How many newcomers that amounts to worldwide I can't say, but in Europe, the Middle East and Africa they seem to be flocking to the fairways.
Not all beginners spend long in the hackersphere. Some proceed to a higher level of accomplishment quite quickly, some not quite so quickly and some of us not at all.
But it is comforting to know that golf's bungling brotherhood gets bigger by the day. It can only increase our power in the fight for a better deal. This, of course, was not the mainthrust of KPMG's annual Golf Benchmark Survey, published on Friday, which mainly concerns itself with measuring the business performance of golf courses throughout the areas mentioned above.
This is particularly interesting to those planning to take advantage of the golf boom which is generating big bucks in many places, not least in Dubai, where they are reaping margins of 32 per cent out of the game. This is less surprising when you learn that their golfing revenue is three or four times higher than their European counterparts.
Outside of the financial gains, golf's greatest success is in Ireland, where they have the highest participation rate among the population. Nearly one in every 15 people in Ireland is an affiliated golfer – that's seven per cent of the total population, compared with Scotland (5%), Wales (2.4%) and England (1.9%) which is a poor show.
As the birthplace and breeding ground of the game, you would assume Scotland was the biggest golfing money-spinner in these parts. They certainly make the most of the game, with Scottish courses averaging 34,000 rounds a year compared with 31,000 in England, 27,000 in Ireland and 24,000 in Wales. Yet Ireland makes more money out of golf than the other three and the survey classes them fifth highest earner behind Dubai, Portugal, the Netherlands and Spain.
The Netherlands is the surprise name in that list. The Benelux countries are among the busiest and best-performing in golf, and the Dutch are the leading lights in an area that in the past 20 years has quadrupled its courses and where the number of registered golfers had grown tenfold.
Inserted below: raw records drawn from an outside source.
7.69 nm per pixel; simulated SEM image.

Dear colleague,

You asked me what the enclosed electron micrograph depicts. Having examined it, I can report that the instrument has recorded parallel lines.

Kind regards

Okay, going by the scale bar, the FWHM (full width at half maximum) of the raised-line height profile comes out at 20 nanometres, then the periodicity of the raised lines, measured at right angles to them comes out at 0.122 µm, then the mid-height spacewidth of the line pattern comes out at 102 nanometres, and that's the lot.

Most of the courses involved in the survey are in the privately-owned sector, where the profit motive is much more to the fore compared with the clubs owned and run by their members. The need for profits can lead to a different attitude. I once asked a golf club proprietor how wet his course had to be before he cancelled play. "When the water reaches the till," he replied.
There was one disquieting statistic produced by the survey. The average proportion of senior male to senior female golfers in clubs in Great Britain and Ireland is 63 per cent to 18 per cent. In Wales the figures are 73 per cent to 15.7 per cent, which is in embarrassing contrast to the area covered by Germany, Austria and Switzerland, where the figures are 51.5 to 32.5. Where would you have thought the highest number of male chauvinist old sods lived?